I recently spent a month in paradise. As penance for such luxury, I read Night Draws Near, by Anthony Shadid of the Washington Post. The book describes the first few years of the Iraq war, from the fall of Baghdad to the first elections. Sitting there on a southern Thai island, looking at gem-colored water filled with light, reading about unspeakable horror and colossal failure...
I don't know what's sicker, to read such a book or to not read it.
Shadid, a Lebanese-American and a fluent Arabic speaker, looks at the war mainly through anecdotes of ordinary Baghdad citizens. The book is as eloquent as it is harrowing, and reaffirms a growing belief I have that literary journalism is much more effective in creating a full picture of what's going on than day-to-day print journalism or television reporting. Daily news stories are just little pieces of awfulness that seemingly have little connection to each other. But when a strong reporter and writer like Shadid weaves them all together through personal narrative, they become a tapestry of tragedy. And one that makes sense.
Reading the book, I came away with two things: How so many problems could have been avoided through even basic understanding of Iraqi Arab culture, and how many bad decisions seem to have been made by the variety of decision-makers in Iraq.
As to the first, one of the most chilling anecdotes that Shadid relates is that of an Iraqi informer working for the U.S. in a small village in the Sunni triangle. As the man, hooded, is walking through a group of prisoners pointing out insurgents, several prisoners recognize him from a deformed hand and start shouting his name. The informer is protected by the U.S. troops for a time. But eventually he's hunted down and killed by his older brother...and his father. They kill him because the other clans of the town basically tell them that their entire clan will be wiped out if they don't. The honor culture and honor killings of the village culture trump everything else.
Hmm...and these people are supposed to transform overnight from this kind of thinking into model Middle Eastern Republicans and Democrats? Hmm...
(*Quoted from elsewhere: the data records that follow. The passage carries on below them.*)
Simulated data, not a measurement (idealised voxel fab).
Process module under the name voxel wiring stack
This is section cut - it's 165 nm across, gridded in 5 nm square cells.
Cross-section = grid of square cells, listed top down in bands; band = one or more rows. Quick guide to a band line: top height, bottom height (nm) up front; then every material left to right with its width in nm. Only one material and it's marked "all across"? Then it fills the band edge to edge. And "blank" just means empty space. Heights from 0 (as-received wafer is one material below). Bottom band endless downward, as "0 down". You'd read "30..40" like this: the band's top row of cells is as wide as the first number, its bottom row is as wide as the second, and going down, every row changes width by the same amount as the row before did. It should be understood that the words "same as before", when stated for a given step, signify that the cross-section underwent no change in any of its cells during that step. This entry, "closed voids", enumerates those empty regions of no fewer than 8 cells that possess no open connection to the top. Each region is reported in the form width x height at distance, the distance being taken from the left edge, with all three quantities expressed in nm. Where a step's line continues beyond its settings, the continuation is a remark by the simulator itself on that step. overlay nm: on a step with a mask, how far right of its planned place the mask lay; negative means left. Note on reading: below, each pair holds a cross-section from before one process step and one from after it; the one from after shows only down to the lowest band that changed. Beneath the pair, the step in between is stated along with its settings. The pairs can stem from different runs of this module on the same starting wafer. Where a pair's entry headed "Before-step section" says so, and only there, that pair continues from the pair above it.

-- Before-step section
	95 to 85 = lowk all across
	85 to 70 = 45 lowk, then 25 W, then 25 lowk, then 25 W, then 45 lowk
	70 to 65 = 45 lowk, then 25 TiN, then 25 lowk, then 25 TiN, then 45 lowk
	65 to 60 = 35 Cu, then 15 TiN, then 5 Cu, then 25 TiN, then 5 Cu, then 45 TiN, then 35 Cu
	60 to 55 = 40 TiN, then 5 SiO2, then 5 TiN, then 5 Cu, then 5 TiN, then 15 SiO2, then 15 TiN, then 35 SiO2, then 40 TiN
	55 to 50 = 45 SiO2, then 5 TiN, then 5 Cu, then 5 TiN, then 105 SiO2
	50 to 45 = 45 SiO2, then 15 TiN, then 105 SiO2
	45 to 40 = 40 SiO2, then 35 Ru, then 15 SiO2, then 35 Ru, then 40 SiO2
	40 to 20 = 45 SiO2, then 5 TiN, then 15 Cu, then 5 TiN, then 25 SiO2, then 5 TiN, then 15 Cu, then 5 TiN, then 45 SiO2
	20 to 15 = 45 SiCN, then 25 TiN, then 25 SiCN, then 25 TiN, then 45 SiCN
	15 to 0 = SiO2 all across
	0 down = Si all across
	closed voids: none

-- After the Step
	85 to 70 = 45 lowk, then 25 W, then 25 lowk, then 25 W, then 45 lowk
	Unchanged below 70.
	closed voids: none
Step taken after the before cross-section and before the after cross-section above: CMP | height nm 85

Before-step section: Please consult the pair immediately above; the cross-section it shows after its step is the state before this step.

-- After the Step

As to the second: One thing stands out above the rest. Executive Order Number Two. Issued by Paul Bremer, who headed the Coalition Provisional Authority. The order dissolved the Iraqi Army. Which, in Bremer's defense, there must have been a reason for. But according to Shadid, the Iraqi Army was an institution that pre-dated Saddam Hussein and one he didn't trust at all (hence the creation of the Republican Guard, the Special Republican Guard, and the Fedayeen). It was also an institution which had credibility with the people because of its massive sacrifices in the Iran-Iraq war. The army, Shadid insinuates, could have been used to keep the peace, would have been respected by the people, and would have kept Americans out of harms way on the streets. Instead, the several-hundred thousand strong army was dissolved, putting all those men with guns and knowledge of how to make war out onto the streets, with a whole lot of guns and nothing to do...(My only criticism here is that the writer doesn't get - or try to get - an interview with Bremer as to why he issued the order; there must have been a reason that seemed like a good one at the time.)
While the first few chapters are filled with so much repeating bloodshed that it is hard to bear, the book then becomes much more intriguing (but no less tragic) as ordinary Iraqis go through the upheavals of the early years of the war.
The book is an absolute must for anyone interested in the topic, but certainly not one to read if you're feeling bummed out about things.